Amazon Machine Learning can help your company make better use of social media. This example application will automatically analyze Twitter content to identify customer support issues. This application will continuously monitor all tweets that mention your company's Twitter handle, and predict whether or not your company's customer support team should reach out to the poster. By using a machine learning (ML) model as your first tier of support you can lower support costs and increase customer satisfaction. The same application integrates Amazon Machine Learning with Amazon Mechanical Turk, Amazon Kinesis, AWS Lambda, and Amazon Simple Notification Service (Amazon SNS).
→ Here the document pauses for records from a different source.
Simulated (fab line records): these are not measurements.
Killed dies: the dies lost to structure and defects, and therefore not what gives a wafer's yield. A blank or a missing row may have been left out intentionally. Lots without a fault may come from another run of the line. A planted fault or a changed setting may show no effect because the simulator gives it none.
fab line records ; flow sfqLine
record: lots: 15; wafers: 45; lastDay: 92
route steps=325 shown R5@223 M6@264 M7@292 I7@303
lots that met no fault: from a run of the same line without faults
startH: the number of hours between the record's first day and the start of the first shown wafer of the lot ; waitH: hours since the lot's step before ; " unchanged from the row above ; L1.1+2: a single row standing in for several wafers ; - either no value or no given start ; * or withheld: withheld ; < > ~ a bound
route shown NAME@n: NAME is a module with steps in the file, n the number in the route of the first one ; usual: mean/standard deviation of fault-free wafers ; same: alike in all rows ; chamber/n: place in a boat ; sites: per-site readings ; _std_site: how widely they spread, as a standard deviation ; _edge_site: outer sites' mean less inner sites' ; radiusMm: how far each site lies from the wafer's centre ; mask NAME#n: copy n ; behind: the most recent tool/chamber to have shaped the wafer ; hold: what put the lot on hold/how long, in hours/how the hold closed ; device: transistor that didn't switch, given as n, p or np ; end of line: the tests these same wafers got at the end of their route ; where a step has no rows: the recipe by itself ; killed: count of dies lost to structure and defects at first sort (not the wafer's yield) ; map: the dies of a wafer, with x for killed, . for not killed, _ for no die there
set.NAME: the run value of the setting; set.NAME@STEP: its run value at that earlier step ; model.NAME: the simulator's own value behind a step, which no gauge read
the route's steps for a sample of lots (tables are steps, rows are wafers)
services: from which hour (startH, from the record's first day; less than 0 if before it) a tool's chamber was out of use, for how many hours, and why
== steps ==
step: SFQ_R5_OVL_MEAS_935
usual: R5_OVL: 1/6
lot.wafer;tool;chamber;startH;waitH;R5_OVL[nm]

The example walks through the following steps:

  1. Gather training data
  2. Label training data with Amazon Mechanical Turk
  3. Create the ML Model
  4. Configure the model
  5. Set up continuous monitoring

Skipping ahead

That this repository includes examples of the output of the first two steps (gathering and labeling training data), so if you're anxious to get going, and see ML working, you can jump ahead to step 3. Just download a sample of labelled training data from the @awscloud account which is on S3 at https://aml-sample-data.s3.amazonaws.com/social-media/aml_training_dataset.csv (Its S3 URL is s3://aml-sample-data/social-media/aml_training_dataset.csv.) Copy that file to your local directory named aml_training_dataset.csv, which is the final output of step 2.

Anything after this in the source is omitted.